Stalin Cooking Book

Peoples' Friendship Salad and other culinary expressions of brotherhood 
Elena Sorokina

The taste of ice cream interests you more than building communism !
Joseph Stalin to Anastas Mikoyan

In 1936, Stalin commissioned a cookbook from Anastas Mikoyan, his Commissar for Food Industry. After a period of thorough study of the cuisines of the various Soviet republics and their appropriateness as proper nutrition for the builders of communism, the first edition of The Book of Delicious and Healthy Food was published in 1939. The book did not aim to give certain foods a fashionable aura. Instead, the emerging communist empire was concerned with an entirely different issue—educating its multinational citizens in rationally organized nutrition. But even more importantly, the book aimed at expressing the new Soviet identity-in-construction—the keyword for which was “friendship” between the constituent republics— in culinary terms. Through its countless editions, The Book of Delicious and Healthy Food tried to synthesize the experience of different peoples, presenting the union between them as the acme of historical evolution.
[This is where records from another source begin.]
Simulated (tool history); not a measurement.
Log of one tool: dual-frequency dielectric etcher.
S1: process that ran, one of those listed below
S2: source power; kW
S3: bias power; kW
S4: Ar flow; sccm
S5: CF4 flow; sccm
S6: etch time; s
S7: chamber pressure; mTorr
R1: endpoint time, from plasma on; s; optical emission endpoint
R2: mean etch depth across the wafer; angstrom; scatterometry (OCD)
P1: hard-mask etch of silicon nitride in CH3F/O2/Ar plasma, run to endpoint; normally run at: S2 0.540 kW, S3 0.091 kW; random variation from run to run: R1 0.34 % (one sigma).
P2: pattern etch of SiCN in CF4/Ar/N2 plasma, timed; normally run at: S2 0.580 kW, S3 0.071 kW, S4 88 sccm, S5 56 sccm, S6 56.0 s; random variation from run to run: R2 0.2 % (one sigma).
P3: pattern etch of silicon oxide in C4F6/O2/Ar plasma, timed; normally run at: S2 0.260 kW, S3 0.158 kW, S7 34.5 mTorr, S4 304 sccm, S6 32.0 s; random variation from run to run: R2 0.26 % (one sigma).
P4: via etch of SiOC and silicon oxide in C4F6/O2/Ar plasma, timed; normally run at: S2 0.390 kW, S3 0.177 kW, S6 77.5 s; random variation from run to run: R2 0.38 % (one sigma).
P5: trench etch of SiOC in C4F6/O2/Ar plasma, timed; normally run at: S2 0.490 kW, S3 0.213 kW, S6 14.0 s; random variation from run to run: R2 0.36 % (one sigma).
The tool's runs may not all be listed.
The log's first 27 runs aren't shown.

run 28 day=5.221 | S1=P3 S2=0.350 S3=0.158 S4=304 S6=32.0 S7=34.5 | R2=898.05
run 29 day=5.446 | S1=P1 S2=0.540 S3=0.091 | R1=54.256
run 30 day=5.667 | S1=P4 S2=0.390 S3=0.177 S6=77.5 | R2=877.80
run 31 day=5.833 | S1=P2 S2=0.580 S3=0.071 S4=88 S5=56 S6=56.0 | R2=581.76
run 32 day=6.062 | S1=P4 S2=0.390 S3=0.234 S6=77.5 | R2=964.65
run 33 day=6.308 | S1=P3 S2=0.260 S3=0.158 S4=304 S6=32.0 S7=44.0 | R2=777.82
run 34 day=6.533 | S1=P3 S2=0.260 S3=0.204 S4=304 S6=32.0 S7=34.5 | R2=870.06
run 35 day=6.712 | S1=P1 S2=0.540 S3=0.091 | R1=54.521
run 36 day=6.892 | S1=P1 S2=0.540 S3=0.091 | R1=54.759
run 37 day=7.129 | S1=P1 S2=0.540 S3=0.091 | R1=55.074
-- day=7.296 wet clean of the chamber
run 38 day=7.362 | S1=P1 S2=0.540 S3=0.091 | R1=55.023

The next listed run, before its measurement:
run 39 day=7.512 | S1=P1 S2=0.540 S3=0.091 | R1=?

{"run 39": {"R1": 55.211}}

If Soviet Marxism declared itself the only truly scientific ideology, one based on the most advanced achievements of human thought, then Soviet cuisine was to be equally based on an explicitly scientific approach. Cooking was not considered an art but rather a kind of science. It was not undertaken in the pursuit of pleasure, but rather to afford moderate satisfaction and reasonable enjoyment, all in the service of optimizing the health of the hardworking citizen according to scientifically determined guidelines. Simply put, food was part of the production process and had to be approached as such, rationally and pragmatically. The new bible of Soviet cuisine was thus overtly didactic, scientific, and educational: long passages on women’s liberation from kitchen slavery and a thorough analysis of vitamins, minerals, and calories preceded the book’s two thousand recipes. Strong political guidance was equally important: each chapter opened with a quote by Stalin, Molotov, or Mikoyan, praising the achievements of socialist industrialization, defining new far-reaching goals for meat and fish production, or reflecting on the importance of good packaging for vegetables. Recipes of soups, steaks, and omelettes followed.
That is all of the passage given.